We were amused to listen to Liam Stokes (Countryside Alliance) trying to tell the Parliamentary Petitions Committee (whose job it is, to er, assess petitions) that there is a need to be “very careful” when judging public perception on the basis of a petition (see oral evidence session here).
He, and others from the grouse-shooting industry, have gone to great lengths to try and discredit the successful petition to ban driven grouse shooting, signed by 123, 076 members of the public. For example, Mr Stokes said in a Countryside Alliance press statement issued at the end of last week’s evidence session:
“The manufactured support that led to the petition to ban driven grouse shooting being signed by 100,000 people is not reflective of the true priorities of the British public. It was achieved through the support of animal rights organisations and with the help of Mark Avery’s friend Chris Packham, who used the platform provided to him by the BBC to actively promote the petition.”

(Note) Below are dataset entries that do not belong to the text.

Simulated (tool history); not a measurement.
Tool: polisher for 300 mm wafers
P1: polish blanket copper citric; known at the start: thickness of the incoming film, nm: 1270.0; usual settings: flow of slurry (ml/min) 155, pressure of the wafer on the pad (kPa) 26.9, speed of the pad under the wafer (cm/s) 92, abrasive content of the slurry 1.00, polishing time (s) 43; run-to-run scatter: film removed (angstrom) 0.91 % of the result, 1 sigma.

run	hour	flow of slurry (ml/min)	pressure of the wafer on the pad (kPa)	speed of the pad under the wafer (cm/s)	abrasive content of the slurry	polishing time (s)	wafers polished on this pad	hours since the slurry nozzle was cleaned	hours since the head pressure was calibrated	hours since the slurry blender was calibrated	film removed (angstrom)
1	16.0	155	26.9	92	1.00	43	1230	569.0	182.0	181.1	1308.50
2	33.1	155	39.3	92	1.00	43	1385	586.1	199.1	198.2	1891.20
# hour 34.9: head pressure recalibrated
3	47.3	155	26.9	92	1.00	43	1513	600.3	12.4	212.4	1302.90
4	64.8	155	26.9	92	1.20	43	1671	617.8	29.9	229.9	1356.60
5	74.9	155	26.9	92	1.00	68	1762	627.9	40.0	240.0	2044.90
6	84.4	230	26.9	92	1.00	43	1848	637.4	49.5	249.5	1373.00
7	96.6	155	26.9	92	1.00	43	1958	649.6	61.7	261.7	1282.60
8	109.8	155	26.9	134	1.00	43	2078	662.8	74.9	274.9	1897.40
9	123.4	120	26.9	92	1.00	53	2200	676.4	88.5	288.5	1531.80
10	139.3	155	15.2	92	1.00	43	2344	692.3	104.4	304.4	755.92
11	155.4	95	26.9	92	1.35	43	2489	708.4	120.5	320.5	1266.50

His boss, Tim Bonner, said in another Countryside Alliance press statement:
“How many of the signatories know what a grouse is has not been revealed, but as the rule stands 100,000 electronic clicks trigger such a process even if, as in this case, it has taken three years and three petitions to reach that figure“.
Funny, Mr Bonner didn’t question how many of the 5, 015 signatories on the grouse shooting industry’s counter petition (to protect grouse shooting) knew that stone curlews don’t live on grouse moors! (The wording of this petition was subsequently revised to remove the false information – oh to have friends in Westminster who can facilitate such amendments to an already up-and-running petition, eh?).
Tim (Kim) Baynes of the Scottish Moorland Group said in his written evidence:
“The previous petitions by Mark Avery to ban driven grouse shooting attracted many less signatures and this one has only exceeded 100,000 because of aggressive marketing to the public in the last two months, for instance distribution of leaflets to households in Edinburgh and to festival goers in the street. This shows that it is the support of the wider animal right [sic] movement rather than people with experience of moorland management which has generated the necessary number of signatures for a debate, and the Petition needs to be seen in that light. This needs to be closely questioned“.
Crikey! Festival-goers asked to sign a petition? The shame of it. Everybody knows that attending a festival precludes your right to an opinion on anything. And as for that aggressive pushing of leaflets through letterboxes, it just shouldn’t be allowed. Come on, MPs, you need to “closely question” this behaviour.
How these people can possibly know what motivated every one of those 123,076 signatories is beyond us. Yes, of course some will have been motivated by concerns over animal rights, just as others will have been motivated by concerns over illegal raptor persecution, the burning of moorlands, the exacerbation of downstream flooding, the use of tax-payers’ money to support a rich man’s hobby etc etc. The reason the petition was so successful was precisely because of the wide variety of concerns arising from driven grouse shooting! We’re all perfectly entitled to our individual views because we live in a democracy where people are allowed to voice their opinion. Trying to paint a picture that we’re all ‘extremists’ is just another PR ploy to discredit a successful campaign. And it’s kind of ironic that we’re labelled extremists when Mr Stokes served as Secretary of the Traditional Britain Group – a right-wing outfit with homophobic, racist views that, when told that Doreen Lawrence (mother of murdered Stephen) was to receive a peerage, called for her to return to her ‘natural homeland’. Hmm, not extremist at all.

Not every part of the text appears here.